Postby Pivot on October 16th, 2019, 11:13 pm 

Yes, I think we are getting closer to agreeing.
In the photocell diagram, light energy knocks electrons from the depletion zone of the P-type lattice and the electrons flow upward leaving the newly created holes behind.

The diagram is not correct in this regard. The photoelectric effect would diminish with depth, with more electrons being released closer to the incident surface , and progressively reducing in the n-type and depletion zones. Possibly it just makes the diagram too complicated and messy to add such detail.

Thus there are higher concentrations of electrons closer to the incident surface that are pushed by combined negative charge of the electrons lower down in the n-type to move into the wire and so form the electric current. For those electrons in the depletion zone it is more likely the negative charge of the p-type dopant anions that pushes them into the n-type.

As the electrons arrive at the back contact they then percolate up through the p-type to complete the circuit as holes correspondingly percolate downwards towards the back contact.

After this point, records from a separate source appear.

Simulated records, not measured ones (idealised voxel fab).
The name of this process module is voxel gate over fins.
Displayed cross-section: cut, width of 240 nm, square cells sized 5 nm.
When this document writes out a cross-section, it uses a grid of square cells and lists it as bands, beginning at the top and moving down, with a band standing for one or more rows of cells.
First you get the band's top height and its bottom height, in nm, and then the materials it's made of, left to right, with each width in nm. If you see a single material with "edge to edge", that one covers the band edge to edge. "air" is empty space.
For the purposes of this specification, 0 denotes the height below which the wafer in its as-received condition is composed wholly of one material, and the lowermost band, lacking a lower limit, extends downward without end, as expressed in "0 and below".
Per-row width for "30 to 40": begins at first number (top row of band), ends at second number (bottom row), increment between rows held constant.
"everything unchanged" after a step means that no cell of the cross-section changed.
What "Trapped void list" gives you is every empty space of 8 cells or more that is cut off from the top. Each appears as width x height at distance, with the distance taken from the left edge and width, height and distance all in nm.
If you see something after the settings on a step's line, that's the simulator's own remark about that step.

It would seem that if this scenario is correct then when a power source supplies the flow of electrons and is attached to a P-N junction in a reverse bias direction electrons cannot travel from the p-type to n-type layers. However when the electrons are generated within a P-N junction by the photons the electrons do travel from the p-type to n-type, which was the subject of my post.

If this is the case, then it is a wonder that some smart Physicist or electronics guru hasn't attached a capacitor and coil to a photo-voltaic cell to create a solar cell that can output AC current without the need for an inverter. Sounds like a money-maker for someone.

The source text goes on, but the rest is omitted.